Question

The marks scored by the students in slip test are given below:

$x$	4	6	8	10	12
$f$	7	3	5	9	5

Find the standard deviation of these marks.

Answer 1

Hint: To obtain the standard deviation of data we will use the standard deviation formula for grouped data. Firstly we will find the mean of the data then we will subtract the mean with the marks in each column and add them. Finally we will find the standard deviation by dividing the obtained difference in mean and actual marks by total students and get our desired answer.

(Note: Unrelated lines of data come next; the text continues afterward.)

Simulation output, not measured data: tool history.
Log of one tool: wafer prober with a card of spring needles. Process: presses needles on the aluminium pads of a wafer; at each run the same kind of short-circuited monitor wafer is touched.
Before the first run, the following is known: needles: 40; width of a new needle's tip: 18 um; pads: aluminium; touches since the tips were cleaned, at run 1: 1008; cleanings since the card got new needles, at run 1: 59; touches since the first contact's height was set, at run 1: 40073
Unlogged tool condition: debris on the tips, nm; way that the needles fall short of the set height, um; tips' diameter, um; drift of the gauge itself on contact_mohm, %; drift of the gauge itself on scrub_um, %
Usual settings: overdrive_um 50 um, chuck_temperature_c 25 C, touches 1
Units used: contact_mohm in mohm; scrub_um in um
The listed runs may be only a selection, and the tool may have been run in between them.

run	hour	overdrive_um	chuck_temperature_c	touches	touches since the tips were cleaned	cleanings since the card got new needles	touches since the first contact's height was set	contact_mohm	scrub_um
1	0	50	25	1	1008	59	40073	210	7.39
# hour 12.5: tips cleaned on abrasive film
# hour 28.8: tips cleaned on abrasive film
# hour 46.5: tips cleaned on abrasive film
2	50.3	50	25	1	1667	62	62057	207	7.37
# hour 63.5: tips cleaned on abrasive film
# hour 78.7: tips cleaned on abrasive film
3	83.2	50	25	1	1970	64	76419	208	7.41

Complete step by step answer:
The table given us is as below:

$x$	$f$
4	7
6	3
8	5
10	9
12	5

Now we have to find the mean marks of the data so we will use the below formula:
Mean Marks$=\overline{x}=\dfrac{\sum{fx}}{\sum{f}}$….$\left( 1 \right)$
So we will get the values from our table as follows:

$x$	$f$	$fx$
4	7	$4\times 7=28$
6	3	$6\times 3=18$
8	5	$8\times 5=40$
10	9	$10\times 9=90$
12	5	$12\times 5=60$
	$\sum{f}=29$	$\sum{fx}=236$

Put value from above table in equation (1) we get,
$\begin{align}
  & \overline{x}=\dfrac{236}{29} \\
 & \Rightarrow \overline{x}=8.14 \\
\end{align}$
So
$\overline{x}=8.14\approx 8$….$\left( 2 \right)$
Now we will use the below formula to find the standard deviation:
Standard deviation $=\sigma =\sqrt{\dfrac{\sum{f{{\left( \overline{x}-x \right)}^{2}}}}{\sum{f}}}$ …..$\left( 3 \right)$
Now we will use the table to find the value for the above formula as below:

$x$	$f$	$fx$	$\overline{x}-x$	${{\left( \overline{x}-x \right)}^{2}}$	$f{{\left( \overline{x}-x \right)}^{2}}$
4	7	$4\times 7=28$	$4-8=-4$	${{\left( -4 \right)}^{2}}=16$	$7\times 16=112$
6	3	$6\times 3=18$	$6-8=-2$	${{\left( -2 \right)}^{2}}=4$	$3\times 4=12$
8	5	$8\times 5=40$	$8-8=0$	$0$	$5\times 0=0$
10	9	$10\times 9=90$	$10-8=2$	${{\left( 2 \right)}^{2}}=4$	$9\times 4=36$
12	5	$12\times 5=60$	$12-8=4$	${{\left( 4 \right)}^{2}}=16$	$5\times 16=80$
	$\sum{f}=29$	$\sum{fx}=236$			$\sum{f{{\left( \overline{x}-x \right)}^{2}}=240}$

Put the value from above table in equation (3) we get,
$\begin{align}
  & \sigma =\sqrt{\dfrac{240}{29}} \\
 & \sigma =2.877 \\
\end{align}$
$\sigma =2.88$
Hence standard deviation of given marks is $2.88$

Note: Grouped data is formed by aggregating individual observations of a variable into groups so that a frequency distribution of these groups can be used to summarize it. Standard deviation is used to calculate the amount of variation or dispersion of a set of values. If the value of standard deviation is low that means the values are close to the mean and if the standard deviation is high that means the values are spread out over a wider range.